I delivered my presentation fairly late in the program, by which time the tone was already more or less set by the previous presenters. We got into this horrible habit of interrupting each other quite freely, to the point that one woman was cut off with one full page to go! The thing is that, when people aren't confident, it's too easy to jump in, even out of empathy.

The curious thing is that I was (1) challenged on my selection of the central idea: someone thought the opening and closing refrain ought to serve. And (2) asked about the meaning of verse 2. Alter said that no satisfactory interpretation had been found so I took his word for that. But someone's Bible cross-referenced Matthew 21:16 and I was astonished that I missed that!

The study leader said that when the New Testament interprets the old, we're on very sure ground. Yes, but, of course, Jesus quotes the LXX which has emended the unintelligible Hebrew! And it's amazing to me that a translation like the NIV imposes Jesus' words from Matthew 21:16 - itself a quotation from the LXX - upon their English translation of Ps. 8:2, merely footnoting the Hebrew!

I sensed that both my view of man and Alter's view of man were just a little too esteemed for this group. However, to my surprise, just about everyone copied down the ISBN to Alter's book!

1 Robert Alter, The Book of Psalms: A Translation with Commentary (New York, NY: W. W. Norton & Co., 2007) p. 24.

Saturday, October 02, 2010

An original thought came to me as I planned an overnight in Willow Grove: seek out a nearby Catholic church with some liturgical events scheduled.

The thought was likely prompted not so much by an awareness of First Friday / First Saturday but rather by the feasts of St. Thérèse and Guardian Angels. On the former, I found nothing and decided to attend locally in the morning before heading out. Not even an evening holy hour in the vicinity. But on the latter, turned up a service at OLHC in Abington, about one mile away, an hour before the workshop's Saturday morning start time.

Still, I arrived early enough on Friday to locate the church. Funny, I drove by St. David's in Willow Grove on the way - even the hotel directory listed St. David's. But, as far as I could tell, the first weekend service there was Saturday evening about when I'd be leaving town.

Nothing was doing at OLHC mid-morning Friday but I slipped in for a rosary, I think, even though the devotion would mean forgoing lunch. I was too nervous to be hungry. Then, the next morning, I arrived just before 7:30 and said another rosary. The 8 AM liturgy was well-attended and I hung around afterwards expecting another - this time corporate - rosary.

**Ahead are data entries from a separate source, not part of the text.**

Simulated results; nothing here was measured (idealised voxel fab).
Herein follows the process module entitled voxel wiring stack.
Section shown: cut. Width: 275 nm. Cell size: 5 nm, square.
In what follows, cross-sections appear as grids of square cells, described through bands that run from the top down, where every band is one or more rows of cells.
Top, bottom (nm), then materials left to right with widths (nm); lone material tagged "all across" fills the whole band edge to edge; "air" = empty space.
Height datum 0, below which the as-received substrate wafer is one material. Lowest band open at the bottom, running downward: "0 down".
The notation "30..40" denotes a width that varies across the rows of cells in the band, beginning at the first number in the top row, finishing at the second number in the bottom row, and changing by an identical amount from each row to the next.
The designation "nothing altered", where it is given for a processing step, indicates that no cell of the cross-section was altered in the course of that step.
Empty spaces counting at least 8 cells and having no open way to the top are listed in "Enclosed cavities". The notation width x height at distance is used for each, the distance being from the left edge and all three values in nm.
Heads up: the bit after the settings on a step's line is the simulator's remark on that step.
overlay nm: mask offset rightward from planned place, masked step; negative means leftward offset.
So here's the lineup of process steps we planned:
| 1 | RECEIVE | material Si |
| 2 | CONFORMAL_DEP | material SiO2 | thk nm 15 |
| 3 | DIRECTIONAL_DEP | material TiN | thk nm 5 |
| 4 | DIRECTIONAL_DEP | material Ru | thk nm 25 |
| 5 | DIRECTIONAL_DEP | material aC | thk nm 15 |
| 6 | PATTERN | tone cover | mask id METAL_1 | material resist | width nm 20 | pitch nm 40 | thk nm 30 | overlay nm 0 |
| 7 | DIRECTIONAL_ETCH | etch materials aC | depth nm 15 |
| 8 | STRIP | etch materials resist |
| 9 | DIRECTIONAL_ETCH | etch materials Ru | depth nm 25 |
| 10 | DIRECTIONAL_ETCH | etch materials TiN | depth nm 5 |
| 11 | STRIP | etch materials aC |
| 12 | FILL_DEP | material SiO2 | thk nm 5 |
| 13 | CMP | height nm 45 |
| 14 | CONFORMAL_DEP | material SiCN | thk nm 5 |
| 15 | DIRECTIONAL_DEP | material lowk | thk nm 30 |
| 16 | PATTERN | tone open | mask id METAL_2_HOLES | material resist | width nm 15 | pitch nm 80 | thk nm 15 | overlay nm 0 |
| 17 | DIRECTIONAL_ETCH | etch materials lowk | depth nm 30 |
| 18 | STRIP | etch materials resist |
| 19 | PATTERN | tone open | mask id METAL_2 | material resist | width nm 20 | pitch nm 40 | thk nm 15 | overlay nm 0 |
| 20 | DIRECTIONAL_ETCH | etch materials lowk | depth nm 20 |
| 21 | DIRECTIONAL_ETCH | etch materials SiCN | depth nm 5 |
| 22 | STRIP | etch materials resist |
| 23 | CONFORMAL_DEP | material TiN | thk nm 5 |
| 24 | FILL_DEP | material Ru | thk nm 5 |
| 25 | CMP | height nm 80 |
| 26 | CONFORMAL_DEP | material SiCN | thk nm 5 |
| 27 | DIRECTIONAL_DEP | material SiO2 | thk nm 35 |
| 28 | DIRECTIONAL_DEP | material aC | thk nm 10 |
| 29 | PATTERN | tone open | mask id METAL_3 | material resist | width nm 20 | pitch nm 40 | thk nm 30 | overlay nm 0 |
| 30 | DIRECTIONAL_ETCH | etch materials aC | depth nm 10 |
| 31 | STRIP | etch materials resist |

There were three others, plus the acolyte joined us more than halfway through. Not quite a minyan. The members took turns with the decades and I wondered whether, I, a newcomer, would receive a part and how I would know. So, the acting leader nodded to me for the third Glorious mystery and I counted very carefully on my beads because there's no greater offense than saying too few ... or too many! Aw, we've all been there.

I was so uneasy, at first, at the sound of my solitary voice in the large church that I caught my breath during the second half of the Aves. Soon I got comfortable with it and was able to utter the full Marian prayer.

Now, the acting leader was curious because he took no decades for himself. "What's he waiting for?" I wondered. Something big, no doubt. Turns out, it was one of those rosary recitations that never seems to end! More and more, tacking on a dozen or so incidental prayers, one of which I couldn't understand,1 much less say. Pray for the pope's intentions, fine. Pray the Memorae, ok. Pray for Right-to-Life, yes. Pray for our intentions, naturally. Pray to St. Michael, alright. But I had my eye on my watch!

Finally, oh, finally, the lovely praying came to an end and the acting leader nodded to me again, a "thank you," and I returned the gesture and quickly left for Calvary.

1 maybe this was one.
Sunday Snippets - a Catholic carnival hosted by Rann at "This That and the Other Thing."

My submissions this week pertain to a recent Bible workshop:
We took to our groups in the dining room for what the schedule called "Tea." In years past, I had "missed" the Tea, arriving too late, but I never actually "missed" it, as I detest informal social situations.

The ice-breaking exercise, I reckon modeled on speed-dating, instructed us to find at least two things in common before switching partners. The Baptist and I made short work of it, both hailing originally from NY and having attended the workshop previously.

I turned to the next partner whom I'd asked perfunctorily whether she'd ever been overseas. She said she'd spent about four months at L'Abri in Switzerland under Dr. Schaeffer. Since I am vaguely aware that Dr. Schaeffer died some time ago (but I wasn't exactly certain - it seems more than 25 yrs. ago) and my new acquaintance didn't look terribly old to me, I asked whether she was there while he was still alive. A silly question, I suppose, but I think it was an awkward attempt at flattery. After some sarcasm, she said that she visited just after the film "How Should We Then Live?" came out.

In trying to find a "connection" with this, I blurted out that I'd read Crazy For God. Well, most of it.
You mean Frankie's book in which he smears Os Guinness and everyone?!
I responded that Frank's a fine writer but maybe next time I'll try his fiction! Had I recalled sooner Dr. Schaeffer's reputation for accepting "girls in trouble," I might have had another question for her!

Fortunately, I seemed to hit it off with everyone else, especially the study group leader who's been to Israel many times. I discussed many of the sites there with her during our "turn" together.